Merge tag 'io_uring-bpf-restrictions.4-20260206' of git://git.kernel.org/pub/scm/linux/kernel/git/axboe/linux

Linux kernel mirror (for testing) git.kernel.org/pub/scm/linux/kernel/git/torvalds/linux.git

kernel os linux

Pull io_uring bpf filters from Jens Axboe:
"This adds support for both cBPF filters for io_uring, as well as task
inherited restrictions and filters.

seccomp and io_uring don't play along nicely, as most of the
interesting data to filter on resides somewhat out-of-band, in the
submission queue ring.

As a result, things like containers and systemd that apply seccomp
filters, can't filter io_uring operations.

That leaves them with just one choice if filtering is critical -
filter the actual io_uring_setup(2) system call to simply disallow
io_uring. That's rather unfortunate, and has limited us because of it.

io_uring already has some filtering support. It requires the ring to
be setup in a disabled state, and then a filter set can be applied.
This filter set is completely bi-modal - an opcode is either enabled
or it's not. Once a filter set is registered, the ring can be enabled.
This is very restrictive, and it's not useful at all to systemd or
containers which really want both broader and more specific control.

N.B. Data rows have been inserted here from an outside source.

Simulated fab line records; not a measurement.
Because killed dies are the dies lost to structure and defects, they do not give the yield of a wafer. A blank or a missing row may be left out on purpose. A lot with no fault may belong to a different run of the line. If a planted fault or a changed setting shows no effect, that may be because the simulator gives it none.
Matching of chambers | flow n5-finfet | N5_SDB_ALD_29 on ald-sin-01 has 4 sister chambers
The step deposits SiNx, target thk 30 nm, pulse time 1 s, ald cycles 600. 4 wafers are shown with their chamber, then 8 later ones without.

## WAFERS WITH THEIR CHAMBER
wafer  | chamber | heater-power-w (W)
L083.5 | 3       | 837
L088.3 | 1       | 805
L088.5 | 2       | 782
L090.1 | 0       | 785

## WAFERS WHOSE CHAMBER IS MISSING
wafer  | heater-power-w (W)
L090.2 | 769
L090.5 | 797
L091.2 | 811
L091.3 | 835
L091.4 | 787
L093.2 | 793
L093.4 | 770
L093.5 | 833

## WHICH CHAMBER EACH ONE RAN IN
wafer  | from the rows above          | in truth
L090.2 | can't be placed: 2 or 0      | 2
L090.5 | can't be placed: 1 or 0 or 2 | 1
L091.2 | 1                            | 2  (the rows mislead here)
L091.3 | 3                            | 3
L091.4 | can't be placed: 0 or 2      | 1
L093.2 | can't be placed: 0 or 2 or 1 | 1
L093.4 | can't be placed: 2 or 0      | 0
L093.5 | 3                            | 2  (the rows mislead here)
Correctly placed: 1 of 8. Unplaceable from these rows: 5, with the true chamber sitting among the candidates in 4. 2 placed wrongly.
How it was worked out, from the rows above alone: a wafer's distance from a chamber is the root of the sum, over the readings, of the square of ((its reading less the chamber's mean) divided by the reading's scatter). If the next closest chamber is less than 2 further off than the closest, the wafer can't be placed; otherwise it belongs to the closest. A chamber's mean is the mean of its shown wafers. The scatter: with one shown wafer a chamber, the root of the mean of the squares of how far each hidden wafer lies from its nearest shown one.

This first adds support for cBPF filters for opcodes, which enables
tighter control over what exactly a specific opcode may do. As
examples, specific support is added for IORING_OP_OPENAT/OPENAT2,
allowing filtering on resolve flags. And another example is added for
IORING_OP_SOCKET, allowing filtering on domain/type/protocol. These
are both common use cases. cBPF was chosen rather than eBPF, because
the latter is often restricted in containers as well.

These filters are run post the init phase of the request, which allows
filters to even dip into data that is being passed in struct in user
memory, as the init side of requests make that data stable by bringing
it into the kernel. This allows filtering without needing to copy this
data twice, or have filters etc know about the exact layout of the
user data. The filters get the already copied and sanitized data
passed.

On top of that support is added for per-task filters, meaning that any
ring created with a task that has a per-task filter will get those
filters applied when it's created. These filters are inherited across
fork as well. Once a filter has been registered, any further added
filters may only further restrict what operations are permitted.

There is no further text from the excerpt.